Thursday, April 2, 2015

The Easter I Learned about Sharing

Portions of Till the Storm Passes By, Book One in my Alaskan Waters trilogy, were inspired by my years growing up in a children's home.

 Shortly after my sister was born and I was four years old, my parents were asked to take over the operation of the Bethel Beach Children's Home in Juneau, Alaska, when the matron retired. My dad worked for Alaska Coastal Airlines as boss of cargo to support our family and the home. My mother cared for as many as thirteen children, nine of them under five. Two were babies in cribs. Often, she had no help.

Our family & the children at the Bethel Beach Home c. 1951
On the positive side, we never lacked for playmates. We loved to play in the sandbox in the huge yard surrounded by woods on three sides and the beach on the other. Dressed in bathrobes, old clothes, and mop tops, we organized silly parades down the curved gravel driveway. In the winter, we snuggled into our snowsuits and made snow angels, built snow forts, and had snowball fights.

Whenever I wanted to play school, I had a ready group to instruct. I was usually the teacher. I'd set up my mother's Sunday school flannel board and recite the Bible stories using her flannel-graph figures.

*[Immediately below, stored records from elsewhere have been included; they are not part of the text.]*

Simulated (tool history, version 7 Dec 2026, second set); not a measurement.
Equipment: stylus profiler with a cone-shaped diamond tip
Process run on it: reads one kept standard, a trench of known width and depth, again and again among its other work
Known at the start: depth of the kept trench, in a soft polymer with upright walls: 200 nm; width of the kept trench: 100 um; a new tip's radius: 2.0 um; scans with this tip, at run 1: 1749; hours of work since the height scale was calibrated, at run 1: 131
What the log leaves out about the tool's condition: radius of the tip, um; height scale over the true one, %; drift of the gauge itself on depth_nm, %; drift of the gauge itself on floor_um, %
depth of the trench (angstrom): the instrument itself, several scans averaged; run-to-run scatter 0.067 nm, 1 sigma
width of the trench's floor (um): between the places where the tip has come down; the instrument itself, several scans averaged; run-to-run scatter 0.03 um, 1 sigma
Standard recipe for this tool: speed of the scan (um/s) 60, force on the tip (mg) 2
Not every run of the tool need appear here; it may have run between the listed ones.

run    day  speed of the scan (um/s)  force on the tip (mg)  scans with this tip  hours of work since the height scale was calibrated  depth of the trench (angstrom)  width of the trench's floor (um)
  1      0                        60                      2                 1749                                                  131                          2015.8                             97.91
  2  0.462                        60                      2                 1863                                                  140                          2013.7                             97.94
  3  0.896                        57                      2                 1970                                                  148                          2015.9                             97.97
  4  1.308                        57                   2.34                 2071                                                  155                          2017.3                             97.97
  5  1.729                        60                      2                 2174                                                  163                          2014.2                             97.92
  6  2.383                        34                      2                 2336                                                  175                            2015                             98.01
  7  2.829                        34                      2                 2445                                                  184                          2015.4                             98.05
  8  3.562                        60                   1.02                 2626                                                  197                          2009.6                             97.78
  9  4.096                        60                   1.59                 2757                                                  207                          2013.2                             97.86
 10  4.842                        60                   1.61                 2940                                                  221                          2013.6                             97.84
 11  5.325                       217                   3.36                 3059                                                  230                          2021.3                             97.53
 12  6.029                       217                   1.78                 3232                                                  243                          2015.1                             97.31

And many hands made light work where chores were concerned. Every morning before going to school, we children made our own beds and dust mopped the floors of that big old house while Mother made breakfast.

Growing up in a children's home, though, was often a challenge to me as a young child. My parents were the houseparents. One-on-one time with them was scarce. I was old enough to remember when I didn't have to share them with so many. I missed it. One time, I asked Mother to set my hair so it would look extra special for school photographs the next day, but she didn't have time. I learned to set and style my own hair very young.

Somehow my parents were able to feed us well, but candy and desserts were rare and strictly rationed. We looked forward to special occasions when we received treats: trick or treating at Halloween, the Christmas program at church where we each received a stocking-shaped net bag containing an orange (fresh fruit was a treat in Alaska in the early fifties), a few chocolates, some hard candy, and an assortment of nuts, and my favorite, Easter baskets full of dyed hard-boiled eggs, candy eggs, jelly beans, and chocolate bunnies. Each of us had our own basket of candy to eat as quickly or as slowly as we chose. That was heaven to my sweet tooth.

One Easter Sunday afternoon, a new child came to live in the home unexpectedly. There was no basket prepared for that child. All the candy had been precisely divided among us children. Back then, stores were closed on Sundays.

So, Mother gathered us children around her and explained the situation. She asked each of us to give up a few pieces of our candy to the new child. "I'm not forcing you to do it," she said. "The decision is yours. I want you do to it because you want to."

Without hesitation, my little sister quickly offered up some of her candy. So did the others. But I struggled within myself. I wanted to make the child happy, but I didn't want to give up any of my candy. I also felt ashamed of myself. I knew the words of Jesus: "to give is better than to receive." Finally, I added some of my candy to the pile.

That week, an unexpected package arrived from my Philadelphia grandparents. They had sent us several one-pound fruit and creme chocolate covered eggs--special Easter eggs for which Philadelphia was noted. That Easter I learned that you can't out give God.